Coming into the last turn of Madison Square Garden's 11-lap-track, the skinny blond runner had the pole. At his right shoulder and a step behind, Ron Delany matched Istvan Rozsavolgyi stride for stride in this last mile race of New York's indoor track season but did not gain. As the runners came out of the tight turn into the whirlwind of noise which buffeted them down the 20-yard stretch run of the mile, Rozsavolgyi's right foot skidded slightly on the track. Delany, his pace as steady as a metronome, slipped by as the Hungarian broke stride momentarily. He held his lead and won the race in 4:01.4, breaking by 1.1 seconds the world record he had set two weeks earlier. Rozsavolgyi, in second place, ran 4:01.8.
This race provided a beautifully run climax to what has been an extraordinarily exciting indoor track season. A little later, Al Lawrence, Houston University's superannuated freshman (28) from Australia, lowered the month-old indoor record for the two-mile, but the race of the meet—indeed, of the season—was the Delany-Rozsavolgyi mile.
It was a truly classic mile. It had a sound, strong pace-setter in young Peter Close of St. John's, who set off at a whistling pace and kept that tempo for a full three-quarters of a mile. Delany, who usually lets a fast pace-setter take as much of a lead as he likes, did not lag as far behind as usual, because running a couple of yards behind him was the very dangerous Rozsavolgyi. Barry Almond, another Houston University Australian, was in second place as the field turned the first quarter bunched about 10 yards behind Close. When the announcer called the time—59.1—the crowd howled.

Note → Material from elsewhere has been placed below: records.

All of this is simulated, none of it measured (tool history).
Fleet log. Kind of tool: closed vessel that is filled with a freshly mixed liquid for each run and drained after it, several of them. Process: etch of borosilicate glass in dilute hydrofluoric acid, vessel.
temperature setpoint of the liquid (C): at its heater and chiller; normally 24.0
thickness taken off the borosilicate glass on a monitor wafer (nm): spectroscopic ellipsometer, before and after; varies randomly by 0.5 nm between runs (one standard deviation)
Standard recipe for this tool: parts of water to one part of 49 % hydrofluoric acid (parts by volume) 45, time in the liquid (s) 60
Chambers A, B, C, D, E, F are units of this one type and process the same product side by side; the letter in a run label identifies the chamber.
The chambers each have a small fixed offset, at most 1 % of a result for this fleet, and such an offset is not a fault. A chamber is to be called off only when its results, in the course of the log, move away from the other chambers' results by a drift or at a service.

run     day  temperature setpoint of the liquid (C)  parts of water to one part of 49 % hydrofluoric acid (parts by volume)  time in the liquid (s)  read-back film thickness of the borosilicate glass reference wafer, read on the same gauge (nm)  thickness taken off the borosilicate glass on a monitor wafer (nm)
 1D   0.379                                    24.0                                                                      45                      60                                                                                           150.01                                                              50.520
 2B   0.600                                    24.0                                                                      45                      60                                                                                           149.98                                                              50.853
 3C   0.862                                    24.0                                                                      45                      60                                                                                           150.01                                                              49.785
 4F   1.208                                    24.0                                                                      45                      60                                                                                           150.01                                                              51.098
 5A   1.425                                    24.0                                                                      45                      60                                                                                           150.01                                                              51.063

The pattern remained the same through the half—Close well out in front, trailed by Almond, Delany and Rozsavolgyi. Rozsavolgyi, who had tried to beat Delany in earlier races this season by setting a tremendous pace designed to sap the Irishman of his finishing kick, was using a different strategy in this race. "I wanted to stay right behind him all the time, then run much faster in the last two laps," he explained later through an interpreter. "This was a good tempo for my strategy because it was as fast as I would have run if I had been setting the pace."
As the last quarter mile began, Close was 25 yards ahead of the field, but he had run himself out. The gap narrowed quickly, so that with two laps—320 yards—left, Close was only eight yards ahead. Delany moved then, but Almond answered his drive with a sprint of his own. Rozsavolgyi hung doggedly on Delany's heels. "I felt very good then," he said. "Very strong. I was beginning to be confident."
Almond's lead was a brief one. Delany began his own kick, but as he did Rozsavolgyi abruptly swung out on his shoulder and whipped by, running hard, his thin legs scissoring easily in the liquid-smooth stride he has. He was five yards in front of Delany very quickly, and the crowd set up a steady roar now. Rozsavolgyi tore out of the last turn of the 10th lap two yards ahead, running well under control. With a grimly satisfied look on his face he fought off a Delany challenge down the last backstretch. They hit the final turn with the Hungarian protecting his two-yard lead and Delany's straining drive not gaining an inch. As they came out of the turn Delany moved out to make his bid. When Rozsavolgyi, hugging the pole, hit the straightaway, his right foot skidded ever so slightly and the silky rhythm of his running broke. His stride faltered for two steps and Delany was suddenly ahead of him and the race was over.
"I am not so used to running these close turns," Rozsavolgyi said later. "I am not excusing myself. You know? But my right leg gets very tired from all the turns because I brace myself against it going around and I think it was this tiredness that caused the little slip on that last turn. I felt very good and strong, but when my steps were interrupted, I could not regain my speed. But I am happy it was a good race because I did not want to be criticized for dropping out last week."
"You ran a great race," he was told, and he smiled.
"Thank you," he said. "These compliments are very good for a runner. It is what we run for. You know?"
As the indoor season ended in the Garden and neared its end in the Midwest, Avery Brundage's theory that the U.S. may be slipping to a second-class track power (SI, Feb. 2) gained credence. The two records at the Garden were set by an Irishman (pushed to the tape by a Hungarian) and an Australian. The University of Michigan won the Big Ten indoor championship by taking five outright first places, all with foreign athletes. They were Tom Robinson (The Bahamas) in the 60 and the 300; Tony Seth (British Guiana) in the 880; Les Bird (Antigua) in the broad jump; and Pete Stanger (Montreal) in the 70-yard low hurdles.
"They make a coach out of me," said Michigan's Don Canham, forgetting for the moment that only a couple of weeks ago he had called Brundage "a bag of wind" for claiming that the U.S. is falling behind in track.